A Middle Eastern retail
conglomerate is under offer to buy Great Scotland Yard, the original home of
the Metropolitan Police in London, for a price in excess of £100 million ($145 million).
LuLu Group International is
in advanced talks to buy the Grade II listed building, which is being turned
into a five-star hotel by developer Galliard Group.
If the deal goes ahead,
Middle Eastern investors will control both of the Met’s former homes, after its
current headquarters at New Scotland Yard was sold to Abu Dhabi Financial Group
(ADFG) for £370 million in December.
LuLu Group is expected to pay
a deposit to seal the deal in the coming days. A spokesman for the company
declined to comment when contacted by Arabian Business.
The group, run by Indian
tycoon Yusuffali MA, is best known for its LuLu grocery stores but has other
operations in the Middle East spanning food processing, distribution and
manufacturing. It also owns the Al Falah Plaza shopping centres and recently
expanded into the hotel sector with a Grand Hyatt under construction in Kerala,
Great Scotland Yard was
chosen as the Met’s headquarters when the force was established in 1829. Also
known as old Scotland Yard, the property dates from 1910 and was the Met’s
headquarters until 1890. It was used as an army recruitment office in the First
World War, and was where Lord Kitchener made his famous speech telling
potential recruits, “your country needs you”.

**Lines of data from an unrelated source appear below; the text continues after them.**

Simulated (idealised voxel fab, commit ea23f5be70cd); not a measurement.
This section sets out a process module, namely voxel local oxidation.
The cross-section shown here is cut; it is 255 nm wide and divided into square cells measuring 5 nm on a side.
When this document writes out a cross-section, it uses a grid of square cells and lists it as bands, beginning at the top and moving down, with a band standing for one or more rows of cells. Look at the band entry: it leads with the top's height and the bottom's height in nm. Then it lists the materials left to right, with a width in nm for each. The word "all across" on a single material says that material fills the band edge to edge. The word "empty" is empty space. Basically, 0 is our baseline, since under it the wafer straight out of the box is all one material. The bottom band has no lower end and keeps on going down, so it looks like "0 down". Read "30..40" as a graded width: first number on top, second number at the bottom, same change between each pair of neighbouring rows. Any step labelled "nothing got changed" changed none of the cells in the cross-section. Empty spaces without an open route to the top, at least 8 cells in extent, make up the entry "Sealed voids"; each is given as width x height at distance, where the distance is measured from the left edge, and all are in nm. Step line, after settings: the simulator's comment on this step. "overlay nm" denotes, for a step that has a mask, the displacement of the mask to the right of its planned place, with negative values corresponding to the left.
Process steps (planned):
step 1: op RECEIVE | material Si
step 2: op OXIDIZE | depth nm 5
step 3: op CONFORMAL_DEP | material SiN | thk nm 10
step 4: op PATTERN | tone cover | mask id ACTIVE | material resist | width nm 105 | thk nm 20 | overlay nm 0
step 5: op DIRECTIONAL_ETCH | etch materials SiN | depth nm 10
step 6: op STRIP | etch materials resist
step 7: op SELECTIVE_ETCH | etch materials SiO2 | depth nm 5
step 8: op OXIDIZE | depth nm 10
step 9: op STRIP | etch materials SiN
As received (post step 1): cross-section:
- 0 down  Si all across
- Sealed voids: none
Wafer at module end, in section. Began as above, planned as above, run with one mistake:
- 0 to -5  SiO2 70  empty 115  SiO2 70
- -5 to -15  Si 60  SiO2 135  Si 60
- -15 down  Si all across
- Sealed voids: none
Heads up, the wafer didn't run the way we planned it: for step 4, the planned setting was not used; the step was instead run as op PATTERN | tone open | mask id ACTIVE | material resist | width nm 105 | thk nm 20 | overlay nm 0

Galliard bought a 125-year
lease on the property in 2013 and plans to convert it into a 235-room hotel. LuLu Group is
expected to bring in an operating partner to run the hotel when it is completed
Agency Gerard Nolan and Partners are advising on the deal. They are
understood to have been in talks with LuLu Group for more than a year, although
last September Malmaison hotel group was reportedly in negotiations to buy the
property for up to £200 million. The UK’s Crown
Estate still owns the freehold.
Meanwhile New Scotland Yard,
a Brutalist office block known to many in the police simply as ‘The Yard’, has
been home to the Met since 1967 but was put up for sale last year part of a
cost-cutting plan that will see the Met relocate to new headquarters on nearby
Victoria Embankment. ADFI purchased the building in December for a reported
£370 million ($539 million).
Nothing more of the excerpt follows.